Wednesday, November 17, 2010

Let the Punishment Fit the Crime?

Left with the chicken she killed tied around her neck, Kathleen licks her chops.
Recently our younger dogs have acquired a taste for chicken--fresh chicken. Although many of the hens are now safely enclosed with the coop, several still choose to wander about freely. (I prefer to encounter them around the yard, and would allow them to free range indefinitely if I could count on them to dodge the dogs and to lay their eggs safely out of canine reach.)

The Buff Orpington hen, Kimberly, the farm's most dedicated chick-raiser continues to wander about freely. She is fine, of course--I've seen her reprimanding a dog who got too interested in her new chicks; nobody will mess with Kimberly. Of course, now that her most recent brood is older, their range is tangential to Kimberly's; they no longer orbit her as planets might orbit their sun. The drawback to their continued independence is their increased vulnerability without mama hen watching their every step.

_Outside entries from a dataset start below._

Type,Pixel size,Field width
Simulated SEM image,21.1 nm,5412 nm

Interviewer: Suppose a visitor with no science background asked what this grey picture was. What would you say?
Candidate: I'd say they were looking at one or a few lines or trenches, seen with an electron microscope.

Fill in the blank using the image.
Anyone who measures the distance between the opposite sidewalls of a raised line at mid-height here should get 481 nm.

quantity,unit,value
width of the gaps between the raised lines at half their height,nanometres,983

Indeed, Kimberly's brood of seven--was it seven?--is down to three. The three adolescent chickens travel together, loosely, and put themselves in peril every time a young dog is in search of entertainment. The day after Midnight Hank arrived, Kathleen was sprung from doggie jail having done the time for her last poultry crimes. Soon after her release, Jeff and his mother-in-law brought a fresh load of hay. While we were moving bales, I tried to point out Midnight Hank to Jeff--only to see Kathleen with a fresh chicken carcass in her mouth.

Doggie jail is located in the very kennel where the roosters are being fattened for the freezer, in the adjoining run.
Back she went to doggie jail. Let her stew beside the nicely-fattening roosters, said I. Jeff (who has a story for every occasion) related the story of an acquaintance who tied the dead bird to the offender's neck and allowed the dog to tote that burden for some days. I figured it was worth a try. The next evening, the dead chicken, one of Kimberly's adolescents, was slipped into a mesh onion bag and trussed tightly to Kathleen's collar. The lower photograph shows the canine prisoner in her personal poultry hell: housed beside unreachable roosters and with a dead chicken trussed about her neck. Without any real confidence that the plan would work, I left her in for the night.

Unfortunately, the following morning's result did not surprise me, although I was a tad disappointed. Kathleen still had the onion bag still tied tightly to her nylon collar; however, all that remained of the chicken were its tightly-trussed orange feet.